Mr Begg suggested that if new talks on a national recovery deal did go ahead they should not extend beyond next week.

He said the unions’ proposals for a job protection initiative ‘‘seems to be finding some resonance on the Government side’’.

However Mr Begg expressed concern that the Government appeared to be suggesting that this scheme – for which the unions had sought a €1 billion State investment – would be funded by a reallocation of existing resources from the social welfare budget.

‘‘Our feeling is that we do not want the ambition associated with a scheme like this limited solely to that amount of funding,’’ he said.

Mr Begg said money from the capital programme could also be used to pump prime the new scheme.

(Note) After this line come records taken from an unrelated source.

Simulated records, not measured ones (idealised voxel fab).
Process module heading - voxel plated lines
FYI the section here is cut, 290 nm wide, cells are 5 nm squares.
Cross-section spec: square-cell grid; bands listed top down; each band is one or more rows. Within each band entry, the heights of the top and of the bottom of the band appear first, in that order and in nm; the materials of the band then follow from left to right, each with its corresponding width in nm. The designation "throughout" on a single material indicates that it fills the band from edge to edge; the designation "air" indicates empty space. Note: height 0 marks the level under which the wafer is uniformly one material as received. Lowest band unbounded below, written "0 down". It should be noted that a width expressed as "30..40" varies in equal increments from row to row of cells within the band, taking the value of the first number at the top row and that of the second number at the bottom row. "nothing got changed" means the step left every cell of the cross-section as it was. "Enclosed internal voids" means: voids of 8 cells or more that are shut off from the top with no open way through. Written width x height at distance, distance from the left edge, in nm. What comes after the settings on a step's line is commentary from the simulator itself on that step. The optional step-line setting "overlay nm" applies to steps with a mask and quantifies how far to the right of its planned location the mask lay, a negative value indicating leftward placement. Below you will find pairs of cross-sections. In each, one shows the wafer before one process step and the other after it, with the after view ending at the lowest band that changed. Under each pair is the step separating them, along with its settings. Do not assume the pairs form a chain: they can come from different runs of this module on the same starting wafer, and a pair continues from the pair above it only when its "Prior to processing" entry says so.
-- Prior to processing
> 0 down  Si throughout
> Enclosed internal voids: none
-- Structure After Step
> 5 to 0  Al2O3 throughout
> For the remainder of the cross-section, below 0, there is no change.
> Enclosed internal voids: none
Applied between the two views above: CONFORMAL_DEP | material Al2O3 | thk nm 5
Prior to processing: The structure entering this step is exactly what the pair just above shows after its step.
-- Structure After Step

In his letter the Taoiseach said the Government believed that ‘‘we need to be imaginative and to break new ground in intervening to sustain jobs’’.

‘‘The Government intend to put in place new approaches to intervening and to apply resources which would otherwise be required for social welfare payments to interventions that are worthwhile, targeted and effective and which address the constraints which inevitably arise in order to ensure effectiveness and to meet the relevant regulatory require- ments’’, Mr Cowen said.

On pensions, the Taoiseach said the Government was willing to explore a range of options that could provide enhanced protection for pensioners as well as for active and deferred members.

He said that cases where the pension scheme was insolvent but the liquidation of the company was voluntary raised “a much wider range of issues and concerns.

Meanwhile the social campaigning group Cori Justice said yesterday that a ‘‘lop-sided social partnership deal on national recovery’’ would not be acceptable to the community.